Samuel Cardwell
Samuel Cardwell
PhD '23, Centre for Medieval Studies
Dr. Samuel Cardwell received his PhD in Medieval Studies at the University of Toronto in 2023, supported by a SSHRC Doctoral Fellowship. He previously completed an MPhil in Anglo-Saxon, Norse and Celtic at the University of Cambridge, and undergraduate degrees in History, Classics and French at the University of Melbourne and Monash University.
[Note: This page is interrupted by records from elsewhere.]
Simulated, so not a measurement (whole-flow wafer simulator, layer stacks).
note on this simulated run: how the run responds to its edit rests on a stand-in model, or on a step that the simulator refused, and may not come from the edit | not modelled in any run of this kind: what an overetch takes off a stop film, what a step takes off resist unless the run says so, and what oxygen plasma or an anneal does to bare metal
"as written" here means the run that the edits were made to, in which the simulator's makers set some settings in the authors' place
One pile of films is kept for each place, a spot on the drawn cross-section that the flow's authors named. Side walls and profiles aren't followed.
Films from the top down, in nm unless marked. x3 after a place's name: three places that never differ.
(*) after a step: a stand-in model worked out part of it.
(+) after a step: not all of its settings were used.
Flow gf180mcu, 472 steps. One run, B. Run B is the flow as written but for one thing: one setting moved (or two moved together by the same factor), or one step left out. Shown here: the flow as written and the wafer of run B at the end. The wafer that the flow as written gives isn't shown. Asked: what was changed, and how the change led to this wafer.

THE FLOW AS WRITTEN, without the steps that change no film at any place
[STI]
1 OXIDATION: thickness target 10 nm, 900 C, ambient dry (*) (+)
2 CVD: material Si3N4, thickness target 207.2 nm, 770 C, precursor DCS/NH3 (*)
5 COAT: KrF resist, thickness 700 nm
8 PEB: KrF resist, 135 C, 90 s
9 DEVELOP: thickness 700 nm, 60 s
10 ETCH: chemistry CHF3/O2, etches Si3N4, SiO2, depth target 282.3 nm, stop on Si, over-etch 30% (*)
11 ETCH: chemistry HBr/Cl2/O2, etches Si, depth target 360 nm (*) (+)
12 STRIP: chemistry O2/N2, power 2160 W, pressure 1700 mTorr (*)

Cardwell’s dissertation studied the development of the idea of evangelisation from the early Church to the eighth century AD. These centuries saw the conversion of the peoples of north-western Europe to Christianity, arguably the single most important historical transformation of the early Middle Ages. However, the intellectual underpinnings of these events – the development of the idea that Christians ought intentionally to go out and convert ‘pagan’ peoples to their faith – had not previously been studied in detail. Cardwell argued that this new idea emerged slowly and fitfully from the fifth to the eighth centuries, finding its first synthesis in the writings of the Venerable Bede (672/3–735).
Samuel’s research has been published in journals including The Journal of Medieval History, Anglo-Saxon England, Studia Celtica and Parergon. He is currently developing his dissertation into a monograph.